For a stolen item you'd have that much time to track it down.

They could even track if different non-owned tags track the same person to stop stalkers diligent enough to swap these frequently.

It's an impressively good balancing of usefulness and avoiding bad spillover effects.



Confirmed by John Gruber

> I talked to folks from Apple today about some of this. The timeout period for when an AirTag will play a sound if separated from its owner is currently three days — but that’s not baked into the AirTags themselves. It’s a server-side setting in the Find My network, so Apple can adjust it if real-world use suggests that three days is too long or too short.

> The “NFC-capable device” thing means Android phones.

https://daringfireball.net/linked/2021/04/20/moren-fine-prin...


    It would make sense to do the anti stalking 
    notification after say 4 days
"Your privacy and safety are important to Apple. We won't let anybody use these devices to stalk you for more than 96 hours."

You haven't thought this through! Seriously, the use cases for 96 hours of tracking are frightening.

1. Meet victim in club/bus/supermarket/wherever

2. Drop AirTag in their bag/pocket/whatever.

3. Now you know where they live and/or work assuming they go to one of those places in the next 96 hours.


Seriously, the use cases for 96 hours of tracking are frightening.

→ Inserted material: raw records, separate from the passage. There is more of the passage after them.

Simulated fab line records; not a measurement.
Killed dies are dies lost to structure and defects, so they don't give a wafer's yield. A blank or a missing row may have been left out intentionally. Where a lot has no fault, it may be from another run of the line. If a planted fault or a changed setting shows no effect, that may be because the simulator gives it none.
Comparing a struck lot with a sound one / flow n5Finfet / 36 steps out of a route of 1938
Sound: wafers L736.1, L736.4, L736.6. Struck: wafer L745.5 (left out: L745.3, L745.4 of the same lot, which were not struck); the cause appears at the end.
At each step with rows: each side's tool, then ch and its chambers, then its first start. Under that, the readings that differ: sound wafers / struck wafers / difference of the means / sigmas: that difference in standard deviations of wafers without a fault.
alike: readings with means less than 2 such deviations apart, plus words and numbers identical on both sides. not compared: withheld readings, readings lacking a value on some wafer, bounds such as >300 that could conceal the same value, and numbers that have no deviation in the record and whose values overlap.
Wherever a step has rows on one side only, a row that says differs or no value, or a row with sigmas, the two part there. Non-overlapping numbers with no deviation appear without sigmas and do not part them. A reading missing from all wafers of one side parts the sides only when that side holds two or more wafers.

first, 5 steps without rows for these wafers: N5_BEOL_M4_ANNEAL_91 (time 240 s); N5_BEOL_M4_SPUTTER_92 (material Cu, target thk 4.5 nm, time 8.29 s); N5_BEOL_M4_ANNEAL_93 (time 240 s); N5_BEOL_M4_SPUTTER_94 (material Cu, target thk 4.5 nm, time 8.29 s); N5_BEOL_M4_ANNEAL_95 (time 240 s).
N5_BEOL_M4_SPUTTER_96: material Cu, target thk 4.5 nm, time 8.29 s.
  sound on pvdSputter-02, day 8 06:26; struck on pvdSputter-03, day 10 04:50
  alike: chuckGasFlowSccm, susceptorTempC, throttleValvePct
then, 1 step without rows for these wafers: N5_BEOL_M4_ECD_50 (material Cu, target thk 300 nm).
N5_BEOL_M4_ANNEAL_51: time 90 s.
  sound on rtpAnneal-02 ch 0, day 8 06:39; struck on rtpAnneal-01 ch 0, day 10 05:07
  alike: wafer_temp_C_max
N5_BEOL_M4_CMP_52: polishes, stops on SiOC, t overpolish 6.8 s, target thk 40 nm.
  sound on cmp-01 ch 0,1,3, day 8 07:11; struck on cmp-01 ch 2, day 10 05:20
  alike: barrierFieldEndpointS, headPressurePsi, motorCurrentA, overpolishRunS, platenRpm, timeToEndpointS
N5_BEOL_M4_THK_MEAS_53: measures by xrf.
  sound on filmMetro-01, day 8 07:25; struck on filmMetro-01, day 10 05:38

Meet victim in club/bus/supermarket/wherever

I'm not an expert, but I don't think this is how stalking works in practice. People don't stalk random strangers they meet in the supermarket. They stalk former partners, and (more rarely) people they've developed an obsession about. That means the stalker has to worry about being recognized by the victim, and consequently will have fewer opportunities to plant a device and retrieve a device than you imagine.

Furthermore, while being tracked for up to 96 hours indeed is a frightening thought, the typical stalker's goal is to track their victim at all times. Having to plant and retrieve a device at least every four days, without being detected by the victim, makes for a very impractical way to achieve that goal.


    I'm not an expert, but I don't think this is how
    stalking works in practice. People don't stalk random 
    strangers they meet in the supermarket. They stalk
    former partners, and (more rarely) people they've
    developed an obsession about.
Well, yeah -- I agree 100% that this is existing predator behavior, and most crimes will continue to be committed by a person known to the victim.

However, if not properly safeguarded, this sort of tech clearly can enable some new types of bad behavior.

Ultimately I'm a technology optimist and we shouldn't reject new tech simply because it might be misused. However it's also true that even the most cursory glance at history shows us that just about any new technology is also used for nefarious purposes.


This I agree with. My contention was with what you first wrote, which made it seem like the 4 day limit was not meaningful. I think it makes all the difference for the reasons I laid out.


Seeing as you can literally give someone a USB cable that tracks them, I don't think AirTags are enabling anything particularly new: https://www.walmart.com/ip/OURLEEME-Car-GPS-Tracker-Vehicle-...


That USB cable doesn't work unless it's plugged into something that has power.


Yes? Offer someone a USB cable and you've given them a GPS tracker that will show their home location

But of course as I linked in another comment, trackers have been fit into anything and everything now. Hairbrushes, random trinkets like clocks, even a phone charging brick itself


Maybe so, but consider the optics...


Won't be long before magazines start offering tips on how to best avoid getting AirTagged.


that sounds like one of those issues everyone worries about but never happens.